Mystical Prayer: Kavanot
The term kavana in Kabbalah and in Judaism in general had a number of meanings, but the central one was that of intention and mental focus. Yitzkhak Luria used the term to refer to specific Kabbalistic meditations accompanying the traditional prayers.
In pre-Lurianic Kabbalah the kavanot (plural of kavana) that were prevalent were focused on the Sefirot. In other words, specific prayers would be used as meditations to connect the person praying with the Sefira associated with that prayer. Kabbalistic prayer was generally very meditative and probably the major means of attaining union with God. The seminal Kabbalist Azriel of Gerona spoke of Kabbalistic prayer as penetrating to the nothingness of each word. Each word had the potential to connect you directly to God.
Lurianic Prayer Books
Luria's system of kavanot changed the focus of kavana to the use of mystical names of God associated with particular words throughout the prayer book. There are many Kabbalistic prayer books, which are manuals of mystical prayer. After Luria the publication of such siddurim (prayer books) increased. A prayer book based on Luria's teachings often contained specific names of God written into the expanded letters of words. Another element was taking the ultimate name YHVH and giving it different vocalizations by putting a particular set of vowels under each letter of YHVH, each set of vowels having a specific significance. These methods had much in common with Abulafia's meditational system.

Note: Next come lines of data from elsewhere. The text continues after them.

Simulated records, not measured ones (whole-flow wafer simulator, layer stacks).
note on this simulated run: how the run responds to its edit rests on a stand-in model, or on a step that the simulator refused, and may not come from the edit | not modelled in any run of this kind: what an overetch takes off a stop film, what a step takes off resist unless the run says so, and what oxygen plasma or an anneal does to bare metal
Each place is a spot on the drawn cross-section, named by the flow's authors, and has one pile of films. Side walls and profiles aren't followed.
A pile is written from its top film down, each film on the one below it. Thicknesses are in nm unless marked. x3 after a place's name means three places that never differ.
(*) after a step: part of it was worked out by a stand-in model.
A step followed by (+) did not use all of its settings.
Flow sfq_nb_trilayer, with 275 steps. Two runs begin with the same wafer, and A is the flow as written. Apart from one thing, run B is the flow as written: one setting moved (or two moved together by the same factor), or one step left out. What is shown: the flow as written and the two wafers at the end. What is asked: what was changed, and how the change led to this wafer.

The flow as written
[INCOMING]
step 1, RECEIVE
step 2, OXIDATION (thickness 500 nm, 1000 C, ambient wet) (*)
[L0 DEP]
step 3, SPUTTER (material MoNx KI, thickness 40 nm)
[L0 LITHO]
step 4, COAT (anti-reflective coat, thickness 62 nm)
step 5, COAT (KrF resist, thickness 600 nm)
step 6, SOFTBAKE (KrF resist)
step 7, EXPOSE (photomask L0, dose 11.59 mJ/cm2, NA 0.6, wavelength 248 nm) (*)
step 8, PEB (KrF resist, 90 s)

Kabbalistic prayer with kavanot combined the communal aspect of prayer with the highly individualized meditations added to it. Though there were Kabbalistic prayer groups, individual Kabbalists could also practice their kavanot in the context of a larger community.
In earlier Kabbalistic kavanot the main focus was on achieving a state of devekut with the Omnipresent, but in Luria's system the goal of raising the divine sparks in ourselves became an additional important element.
Isaac Luria's relationship with his disciples was unique. He would give them a “reading” of their soul and its gilgulim (reincarnations). When walking through the hills surrounding Tzfat he would point out to them the burial places of ancient Tzaddikim (saints) with whom they would commune. Luria would individualize the meditations of his disciples based on his perceptions of the roots of their souls.
The Ari had a system of yikhudim, which were meditations on various letter combinations of YHVH or variant vocalizations of the name. For example, the name could be written out spelling each of the letters individually in different combinations. The letter hey could be spelled as a hey alone or as hey aleph, or hey yud, etc. Each of these possibilities would spell the name of the letter and each had its own significance. These meditations were believed to help effect a Tikkun (a healing, repairing) in the upper and lower worlds.